It took me two days to drive from San Antonio, Texas to my final stop, Hot Springs, Arkansas (567 miles). I spent the night northeast of Dallas then finished the drive to Hot Springs on Sunday, November 3.
On Monday I “took the waters” at the Quapaw Baths. It is a beautifully modern, remodeled bathhouse. For about $20 all day I had my option of four very large “pools”, actually very large “Jacuzzi” type tubs each potentially holding 20 – 30 people. One pool was set at 95 degrees, another 98 degrees, a third 102 degrees and the fourth 104 degrees. There were 30 or so chaise lounges surrounding the pools. I spent 10 – 15 minutes in each of the first three pools (104 degrees is too hot for me!) with a 10 minute rest on a lounge between each pool dip. I added to the basic package with a private mineral bath and a 30 minute massage. This bathhouse did not offer traditional spa services (body wraps, body polishes, facials, etc.) other than massages and no salon services (waxes, hair styling, manni/pedi etc.) either. I was very relaxed at the end of the day!
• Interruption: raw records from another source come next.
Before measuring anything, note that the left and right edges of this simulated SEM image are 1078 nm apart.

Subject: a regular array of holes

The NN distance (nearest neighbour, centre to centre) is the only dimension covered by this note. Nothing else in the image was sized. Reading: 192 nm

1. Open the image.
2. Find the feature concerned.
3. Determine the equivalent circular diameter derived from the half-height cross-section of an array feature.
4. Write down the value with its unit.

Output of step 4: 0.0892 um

People have known about the healing and relaxing properties of the hot springs in this area for thousands of years. The first Europeans to visit the springs were said to be Father Marquette and Jolliet who claimed the area for France in 1673. Other Europeans visited the springs intermittently but the first settlers arrived in the early 1800’s. When Arkansas became a territory in 1819 it requested the hot springs area and the adjacent mountains be set aside as a Federal Reservation to protect the thermal waters. In 1832 the Hot Springs Reservation was created by the US Congress and in 1921 the reservation was renamed Hot Springs National Park.
About 700,000 gallons of 143 degree water flows from 47 springs on the western slope of Hot Springs Mountain per day. The flow is not affected by rainfall fluctuations in the area. Radiocarbon dating has shown that the water that reaches the surface actually fell as rainfall 4,400 years earlier. Surface water gradually trickles down through the earth’s crust about 8000 feet until it reaches a super-heated area and then rushes up to emerge from the springs. It takes less than 100 years for the water to reach the surface after it is heated.
Unlike some hot springs this water has no distinct odor. It has a relatively low mineral content. The rock it flows through is mainly made up of silica, calcium and bicarbonate. Only traces of magnesium, potassium, sulfate, chloride, iron and zinc are present in the thermal water. The average pH of the hot springs is neutral, at just over 7.
To keep the springs free of contamination as early as the late 1800’s piping and wooden trough structures were built to route the spring water directly to the bathhouses. The current underground collection system has been in place since 1974. The National Park Service is responsible for routing the water to the bathhouses, hotels and drinking fountains.
Hot Springs is also known for nearby Oaklawn horse racing track and gaming (January thru April). Historically, Hot Springs hosted Baseball Spring Training and also attracted gangsters. Those days are over but tourists can visit the Gangster Museum.
On Tuesday, November 5 I began the drive home. I got as far as Elizabethtown, Kentucky and on the 6th I drove through Portsmouth to see Dad and ended up in Columbus Wednesday evening.